March 27, 2018

Two Sides to Every Break Away

One of the most read entries of this blog was my post from September of 2013 titled, "The Break Away". In it I tried to describe the action and what goes on in my head as the play happens.

In a game last week I somehow managed to stop a break away and I was curious what the shooter was thinking while I'm in a state of panic and reaction. I reached out to the opposing player and he was nice enough to indulge me. Thank you to Gary "Gino" Lassen of the Brew Crew.

AN: Midway through the second period and the game was still in the balance when a bad shift change left our blue line wide open in the middle. I spotted one of their fastest forwards pick up the puck and head towards my net. In a flash he was across the blue line and into our zone.

Gino: I don’t exactly remember how I picked up the break away, I think someone had sauced a pass up the middle as one of your defenseman pinched on the wall? Not too sure.

AN: This play, like many break aways didn't develop in a way that let's me analyze the threat and set up with options. When a break away happens like this I barely have time to get moving towards the shooter and start trying to pick up anything I can use to make a save.

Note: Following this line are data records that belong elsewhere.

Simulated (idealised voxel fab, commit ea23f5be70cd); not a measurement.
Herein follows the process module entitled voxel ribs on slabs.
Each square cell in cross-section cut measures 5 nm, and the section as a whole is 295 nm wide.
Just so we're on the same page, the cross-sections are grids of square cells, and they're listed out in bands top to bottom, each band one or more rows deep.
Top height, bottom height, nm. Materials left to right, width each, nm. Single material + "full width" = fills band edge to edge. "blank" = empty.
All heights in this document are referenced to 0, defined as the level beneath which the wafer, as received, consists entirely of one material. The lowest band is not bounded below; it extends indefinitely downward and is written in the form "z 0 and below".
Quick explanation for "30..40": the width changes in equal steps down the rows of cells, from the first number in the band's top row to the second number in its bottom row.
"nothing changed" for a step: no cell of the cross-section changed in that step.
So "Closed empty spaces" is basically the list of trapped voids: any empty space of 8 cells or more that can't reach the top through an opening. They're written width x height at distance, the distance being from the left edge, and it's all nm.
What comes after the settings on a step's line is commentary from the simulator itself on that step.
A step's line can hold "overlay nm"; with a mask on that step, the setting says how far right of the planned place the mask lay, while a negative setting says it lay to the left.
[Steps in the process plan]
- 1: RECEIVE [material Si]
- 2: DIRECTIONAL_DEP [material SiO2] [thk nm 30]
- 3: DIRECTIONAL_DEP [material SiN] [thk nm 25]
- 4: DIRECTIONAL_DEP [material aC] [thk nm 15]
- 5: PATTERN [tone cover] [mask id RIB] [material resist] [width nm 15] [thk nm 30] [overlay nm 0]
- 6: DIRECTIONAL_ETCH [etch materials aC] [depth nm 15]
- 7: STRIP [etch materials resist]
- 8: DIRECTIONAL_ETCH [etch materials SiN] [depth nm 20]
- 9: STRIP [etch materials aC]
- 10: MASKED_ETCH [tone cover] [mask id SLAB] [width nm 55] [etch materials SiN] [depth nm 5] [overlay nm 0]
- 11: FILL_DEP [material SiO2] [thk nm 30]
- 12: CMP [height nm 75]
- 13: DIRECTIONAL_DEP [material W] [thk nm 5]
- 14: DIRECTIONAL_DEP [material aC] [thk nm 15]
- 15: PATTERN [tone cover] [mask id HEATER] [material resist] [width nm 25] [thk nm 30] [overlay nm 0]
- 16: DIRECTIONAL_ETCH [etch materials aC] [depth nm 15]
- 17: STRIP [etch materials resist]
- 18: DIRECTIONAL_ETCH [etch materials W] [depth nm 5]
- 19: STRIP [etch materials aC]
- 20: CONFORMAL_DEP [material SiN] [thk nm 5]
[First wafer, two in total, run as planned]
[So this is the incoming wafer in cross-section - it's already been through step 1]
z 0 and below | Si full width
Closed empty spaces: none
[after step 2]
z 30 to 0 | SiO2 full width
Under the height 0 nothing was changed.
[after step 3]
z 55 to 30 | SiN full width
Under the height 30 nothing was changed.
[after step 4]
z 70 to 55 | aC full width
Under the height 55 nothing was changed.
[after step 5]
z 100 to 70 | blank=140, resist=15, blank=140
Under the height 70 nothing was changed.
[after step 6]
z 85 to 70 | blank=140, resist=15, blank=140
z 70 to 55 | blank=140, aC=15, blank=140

Gino: My initial thought was to shoot. First instinct was top right, I already had the puck on my forehand (right handed) and I thought I could clear it.

AN: I saw him carrying the puck right-handed to my glove side which made me a little more confident. I saw that he was coming in head-on which cut down the options I had to cover. I was pretty sure he was going to shoot because of how fast he was heading to the net.

Gino: As I saw you square up, I decided at the last minute that I'd shoot down low, seeing as you had the top covered. It was too late for a deke and I had too much speed to try, I would have lost the puck.

AN: That left me guessing it was going to be a glove side shot and that's what I decided to play. Or else it was going to be a blocker side shot, or five-hole, or a deke. You see the problem.

He shot quickly and I dropped to the butterfly just as quickly but kept my gloves forward and high. I didn't really track the puck well at all but felt it hit some part of my glove and then I had no idea where it was. I looked down and saw the puck sitting between my pads like a chick in a nest and knew I'd made the save.

Gino: If I had that same opportunity, I don't think much would change. It would be up to chance again. That kind of opportunity with that speed and little amount of time, I’d more than likely always try to shoot it and a solid goalie will see that and be able to shut it down.

I think that this two-sided narrative in different scenarios including saves and goals is fascinating and I will try to get other players to contribute when I can coax them into the spotlight.

Thanks again to Gino for his help with the entry.